Thursday, May 28, 2009

Software Maker Files Declaratory Judgment Action Against The Naked Cowboy

The Naked Cowboy

Bloomberg reports that European mobile phone software maker Gameloft has filed a declaratory judgment action against Robert Burck, better known as “The Naked Cowboy” (the self-appointed most famous “busker” in New York City), in the U.S. District Court for the Central District of California. See Gameloft S.A. et al, v. Robert Burck, et al,, Case No. 09-cv-3769 (C.D. Cal. Filed May 27, 2009).  A copy of the complaint can be downloaded here

(Click here for prior blog posts regarding Burck’s lawsuit against against Mars Incorporated, the maker of M&Ms candies, over an M&M ad featuring a cartoon M&M guitar-playing street performer wearing a cowboy hat, boots, and underwear – all reminiscent of Burck’s alter ego).

Burck obtained a registration for the mark NAKED COWBOY for various entertainment services on April 9, 2002. He obtained second registration on September 2, 2003, for a design mark resembling The Naked Cowboy’s likeness (pictured below) for various clothing items including, of course, underwear.

According to the Bloomberg article, one of Gameloft’s games contains a character name Nick who wears a cowboy hat and plays the guitar in Times Square. (It is not clear from the article if Nick is wearing white underwear and white boots).

Apparently, Burck has threatened to take legal action against Gameloft for trademark infringement. Thus, Gameloft took preemptory action by filing for a declaratory judgment of non-infringement.

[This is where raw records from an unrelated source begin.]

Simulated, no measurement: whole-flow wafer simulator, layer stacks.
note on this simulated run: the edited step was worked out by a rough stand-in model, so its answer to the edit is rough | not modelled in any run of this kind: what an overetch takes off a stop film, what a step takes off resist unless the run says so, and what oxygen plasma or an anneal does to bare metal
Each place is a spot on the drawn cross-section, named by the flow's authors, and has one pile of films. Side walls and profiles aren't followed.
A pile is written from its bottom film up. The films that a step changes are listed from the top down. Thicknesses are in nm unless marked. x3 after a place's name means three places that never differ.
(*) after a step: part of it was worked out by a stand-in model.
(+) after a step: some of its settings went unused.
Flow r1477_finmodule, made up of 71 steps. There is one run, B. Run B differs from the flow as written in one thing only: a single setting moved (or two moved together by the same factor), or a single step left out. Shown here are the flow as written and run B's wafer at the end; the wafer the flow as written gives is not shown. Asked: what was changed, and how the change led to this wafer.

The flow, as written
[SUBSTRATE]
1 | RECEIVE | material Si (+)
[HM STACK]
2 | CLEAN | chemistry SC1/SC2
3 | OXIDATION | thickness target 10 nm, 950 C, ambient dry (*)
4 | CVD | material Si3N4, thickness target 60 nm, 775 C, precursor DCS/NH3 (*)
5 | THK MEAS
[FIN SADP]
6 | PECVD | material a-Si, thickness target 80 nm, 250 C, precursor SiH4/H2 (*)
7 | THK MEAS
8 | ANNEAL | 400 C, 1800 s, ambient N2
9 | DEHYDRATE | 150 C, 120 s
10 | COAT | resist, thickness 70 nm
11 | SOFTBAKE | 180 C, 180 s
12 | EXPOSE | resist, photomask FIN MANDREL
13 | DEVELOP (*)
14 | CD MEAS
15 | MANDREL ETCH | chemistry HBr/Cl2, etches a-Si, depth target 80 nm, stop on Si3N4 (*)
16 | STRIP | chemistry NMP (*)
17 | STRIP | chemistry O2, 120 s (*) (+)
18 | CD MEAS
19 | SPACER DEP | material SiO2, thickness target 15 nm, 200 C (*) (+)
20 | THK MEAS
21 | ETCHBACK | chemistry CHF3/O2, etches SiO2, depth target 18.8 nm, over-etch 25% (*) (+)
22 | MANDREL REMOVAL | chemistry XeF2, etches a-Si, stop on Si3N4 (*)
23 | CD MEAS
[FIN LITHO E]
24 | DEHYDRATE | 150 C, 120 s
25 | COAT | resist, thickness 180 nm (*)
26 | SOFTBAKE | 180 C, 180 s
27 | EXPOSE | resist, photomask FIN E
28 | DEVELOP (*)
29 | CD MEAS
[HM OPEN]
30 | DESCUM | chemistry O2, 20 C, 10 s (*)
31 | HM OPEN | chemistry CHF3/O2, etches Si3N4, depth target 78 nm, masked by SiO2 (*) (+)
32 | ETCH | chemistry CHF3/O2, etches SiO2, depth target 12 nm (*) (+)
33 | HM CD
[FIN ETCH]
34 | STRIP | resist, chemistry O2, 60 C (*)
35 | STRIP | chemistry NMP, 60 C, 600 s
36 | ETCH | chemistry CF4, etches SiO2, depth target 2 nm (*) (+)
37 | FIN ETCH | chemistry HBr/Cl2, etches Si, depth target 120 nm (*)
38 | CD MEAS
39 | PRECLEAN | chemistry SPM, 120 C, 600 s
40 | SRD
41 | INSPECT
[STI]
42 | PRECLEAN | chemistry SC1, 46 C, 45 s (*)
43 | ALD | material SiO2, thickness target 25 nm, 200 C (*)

Gameloft seeks a declaration that its Nick character is protected by the First Amendment and does not infringe on Burck’s trademark rights. Gameloft describes Nick as a “minor part of the game” representing “a humorous caricature that imitates the style of Times Square performers for comic effect and is not a literal depiction of the Naked Cowboy.”

By filing this case in California (as opposed to waiting until Burck takes action – likely in New York where Burck is located), Gameloft may be hoping to take advantage of last year’s decision Ninth Circuit decision in E.S.S. Entertainment 2000, Inc. v. Rock Star Videos, Inc., __ F.3d __ (9th Cir. Nov. 5, 2008) (blogged here). In that case, the Ninth Circuit ruled that the First Amendment protected the makers of the video game Grand Theft Auto: San Andreas from trademark infringement claims brought by the owner of an East Los Angeles strip club named “Play Pen” over a depiction of a fictional “East Los Santos” strip club named “Pig Pen” in the video game. The court held that Rock Star’s modification of the “Play Pen” mark had some artistic relevance in the underlying work and was not explicitly misleading, and thus was protected by the First Amendment.